Despite uncertainties stemming of US President Donald Trump's visa policies. IT industry body NASSCOMM is confident of a strong demand for the sector.
The demand scenario for the IT sector looks robust going ahead, NASSCOM President R Chandrashekhar told CNBC-TV. There are, however, uncertainties coming from Trump's protectionist measures and clients of Indian IT companies freezing IT spends, he said.
Nothing can be said on the H1-B visa reform as of yet, because new US administration has only taken reigns recently and it is yet to unfold, he said.
NASSCOM has delayed its guidance for the first time, as it needed more time to speak to clients of Indian IT companies from across the world to quantify the impact of global factors on the IT industry, said Chandrashekhar. It had issued a revised guidance in November 2016.
"While there are some uncertainties in the short term, the initial data from global analysts on tech spending in 2018 is promising, We are initiating deeper interactions with all stakeholders – global customers and industry providers – to get a more reliable and clear perspective on the projections for FY2018 and will give the guidance in the next quarter,” Chandrashekhar said in a statement.
Below is the verbatim transcript of R Chandrasekhar's interview to Kritika Saxena on CNBC-TV18.
Q: The fact of the matter is that this is the first time that NASSCOM has not given a guidance for the coming year. Can you take me point-to-point through the factors that have led to this? What are the uncertainties that are there right now which haven't been prevalent in the last five years' timeframe?
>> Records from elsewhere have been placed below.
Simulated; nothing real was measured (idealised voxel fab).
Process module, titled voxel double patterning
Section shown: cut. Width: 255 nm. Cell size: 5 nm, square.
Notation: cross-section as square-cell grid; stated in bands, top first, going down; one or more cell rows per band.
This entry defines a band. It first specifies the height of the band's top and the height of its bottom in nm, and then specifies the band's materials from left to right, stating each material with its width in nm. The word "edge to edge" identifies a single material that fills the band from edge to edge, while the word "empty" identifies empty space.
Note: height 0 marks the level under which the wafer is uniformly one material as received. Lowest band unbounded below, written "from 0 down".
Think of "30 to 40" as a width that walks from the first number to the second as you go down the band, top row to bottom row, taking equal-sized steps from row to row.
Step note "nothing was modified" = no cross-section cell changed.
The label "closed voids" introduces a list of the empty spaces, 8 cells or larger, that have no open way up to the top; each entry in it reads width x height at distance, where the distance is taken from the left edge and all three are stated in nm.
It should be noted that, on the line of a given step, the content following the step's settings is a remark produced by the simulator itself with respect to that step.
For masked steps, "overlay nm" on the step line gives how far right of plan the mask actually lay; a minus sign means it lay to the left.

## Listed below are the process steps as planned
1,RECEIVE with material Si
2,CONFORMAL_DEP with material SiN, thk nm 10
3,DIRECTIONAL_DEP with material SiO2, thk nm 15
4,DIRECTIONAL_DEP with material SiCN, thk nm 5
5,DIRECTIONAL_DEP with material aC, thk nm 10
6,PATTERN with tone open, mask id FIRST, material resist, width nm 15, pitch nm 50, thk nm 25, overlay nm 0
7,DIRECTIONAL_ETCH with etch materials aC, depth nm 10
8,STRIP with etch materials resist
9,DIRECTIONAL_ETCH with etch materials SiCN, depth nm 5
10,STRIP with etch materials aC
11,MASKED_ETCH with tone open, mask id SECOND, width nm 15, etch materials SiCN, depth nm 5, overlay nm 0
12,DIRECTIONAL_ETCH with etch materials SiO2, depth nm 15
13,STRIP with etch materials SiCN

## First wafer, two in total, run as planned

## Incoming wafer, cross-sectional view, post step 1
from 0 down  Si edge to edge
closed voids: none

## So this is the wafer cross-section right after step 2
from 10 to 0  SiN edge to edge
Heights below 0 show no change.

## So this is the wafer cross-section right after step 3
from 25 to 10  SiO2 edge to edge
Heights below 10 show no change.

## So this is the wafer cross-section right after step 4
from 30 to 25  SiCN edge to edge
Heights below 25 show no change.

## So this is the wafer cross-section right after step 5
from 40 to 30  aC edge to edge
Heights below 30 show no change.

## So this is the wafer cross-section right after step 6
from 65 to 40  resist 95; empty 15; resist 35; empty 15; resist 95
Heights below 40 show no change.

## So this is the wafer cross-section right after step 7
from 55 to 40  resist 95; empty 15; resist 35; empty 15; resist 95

A: First and foremost, this was also the first year in which we had issued a revised guidance as recently as November. What we see now is that going forward on one hand the demand scenario is quite robust, all the projections by global analyst indicate that the demand is going up for IT services, for the product area, for the business process management (BPM) area and these are the areas which the Indian industry has been major contributors into. The second thing is that as the demand is rising, at the same time, there are factors which make it difficult to quantify the impact of the rise in the prospects.
Q: For instance take me through the factors, one is of course the Trump administration executive orders that have come in, proposed increased visa cost, is it because you haven't been able to foresee the exact impact on one of the largest economies that contribute to the Indian IT industry is that a significant factor for this?
A: I think we have to bear in mind that the actual situation as far as the new administration in the US is concerned is still yet to unfold, these are still very early days. The impact of that in terms of the companies in the US, the client companies in terms of freezing their spending in the IT, especially the discretionary part of it, has become a little uncertain.
So, while the prognosis is positive, the quantification of that is certainly a little uncertain because of these factors. So, when we are trying to quantify the impact of that, we need to talk to our stakeholders both from the supplier side which is on the provider side that is the companies which are here in India as well as with some of the clients companies across the world.
Q: The fact of the matter is, yes it is on pause, yes may be in a quarter there should be some more clarity, but have you been able to estimate what the impact would be of the proposed visa norms, of the visa increases, 2.5-3 percent hit on margins is what the industry is expecting?
A: I think we should bear in mind that visas is only one part of the equation it is not be all and the end all, it is a small part of it. The total number of new visas taken by the Indian IT companies is only around 15,000 to 20,000 in that range. Whereas the total number of people who are employed in the industry is approximately 4 million. That should give you a sense of proportion as to the importance of that issue on the overall industry performance. Having said that I think that the uncertainties and the challenges which lie in the quantification not in estimating the direction of change.